So I would take the way Siren handles actions and replace Collection+JSON's "template" section which is a little confusing anyway. When we see "template" we don't really think about forms and actions. Plus, there's more detail within the action items.
However, I would add to this even more (of course optional) information for validation rules. I think Siren hits the nail on the head here in terms of providing form element types and default values...But I would also add optional placeholder keys. Though the validation rules I think are super important. These can even come with messages. If all this comes from the API then maintenance is easy on the server side and again there's that win win win situation here for user experience and API health.
I would also add an
_errors key to the forms/actions section. All forms would be given a name and this object would then have named forms with their errors so that a client application knew exactly how to display and handle the errors. Collection+JSON introduces errors, but they seem to be unrelated to the "template" section.

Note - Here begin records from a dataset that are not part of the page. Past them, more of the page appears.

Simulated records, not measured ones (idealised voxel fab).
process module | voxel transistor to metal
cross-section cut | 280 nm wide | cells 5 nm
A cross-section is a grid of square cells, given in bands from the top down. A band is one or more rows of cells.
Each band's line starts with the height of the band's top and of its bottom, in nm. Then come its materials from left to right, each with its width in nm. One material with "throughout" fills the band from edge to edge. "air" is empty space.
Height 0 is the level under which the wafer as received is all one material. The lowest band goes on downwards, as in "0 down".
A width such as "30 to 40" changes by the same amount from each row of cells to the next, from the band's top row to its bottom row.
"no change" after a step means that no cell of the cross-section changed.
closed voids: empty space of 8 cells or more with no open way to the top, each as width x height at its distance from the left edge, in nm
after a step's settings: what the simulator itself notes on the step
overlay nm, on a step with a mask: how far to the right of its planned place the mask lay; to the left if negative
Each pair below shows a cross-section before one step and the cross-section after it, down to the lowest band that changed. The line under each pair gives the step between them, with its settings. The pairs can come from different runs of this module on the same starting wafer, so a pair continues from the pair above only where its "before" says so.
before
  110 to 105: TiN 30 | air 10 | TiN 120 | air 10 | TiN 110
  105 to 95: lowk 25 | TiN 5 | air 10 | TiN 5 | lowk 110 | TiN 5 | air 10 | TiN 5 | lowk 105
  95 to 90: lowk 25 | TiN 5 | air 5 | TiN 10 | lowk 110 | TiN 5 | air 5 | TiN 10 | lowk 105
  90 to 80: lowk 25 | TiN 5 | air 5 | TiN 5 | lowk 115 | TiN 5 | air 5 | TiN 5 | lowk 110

Yes, this is what HTTP headers are for. However, I believe additional information may be desired by certain APIs. Anything outside of HTTP response header standards, etc. I also don't believe the headers are an appropriate place for lengthy messages. I think HTTP status codes are great, but they are short codes in the first place for a reason. I would include an
_http key with an object value that contained additional error details, similar to Collection+JSON and perhaps even more depending on the needs of the application. This provides better flexibility.
One thing you don't see a lot of here are messages. "Flash" messages are quite common in applications to help notify the user that something saved properly or there was an error, etc. Of course with form validation we also have the need for messages. They should all be strings and any internationalization considerations should be taken care of in the API URL.
/es/posts for example. While one might consider putting translations in the response itself, I think this would unecessarily increase the payload size and most client applications would have no need to display more than one language at a time.
I would add a
_meta key with values for extra things like pagination, response time, flash message, etc. If you're dealing with a listing of items, this is a great place for a total count, sorting options, pagination, etc. It's also nice to get a response time from an API. This should always be held separate from the other data.
Again, I would keep
_links separate from the data. This is data added on top of the application data that has more to do with the API than it does the actual application. So there's absolutely no reason to mix it in with the data. Also, I think it's ok to use routing logic here like HAL does. However, HAL mixes in "_links" as if it was data coming straight from the data source along with everything else. I believe to avoid conflicts and to stay better organized, it should just be moved a little bit. Simple change and Collection+JSON does this.
I think we should follow semantic versioning in our APIs. Maybe the level of detail is a bit silly at times, but loosely we should follow it. I don't believe in the "v1" we commonly see and I think I'm not alone in this. If you look at Twitter's API, you'll notice they don't use "v" in their version number.
The API version number is contained in the API URL and it is the first item. I agree with this positioning and format. While we never see a real need for "patch" I think "major" and "minor" are more common enough. I think the version number should be kept out of the response as well. Though it wouldn't hurt to optionally add it to the meta data, it does belong in the URL.
Locale also belongs in the URL. One should not POST arguments for the language. It should be set (preferable immediately following API version number) in the URL. This could even be optional with a default to a specific language. If the API does not support internationalization, then of course we wouldn't expect to see it.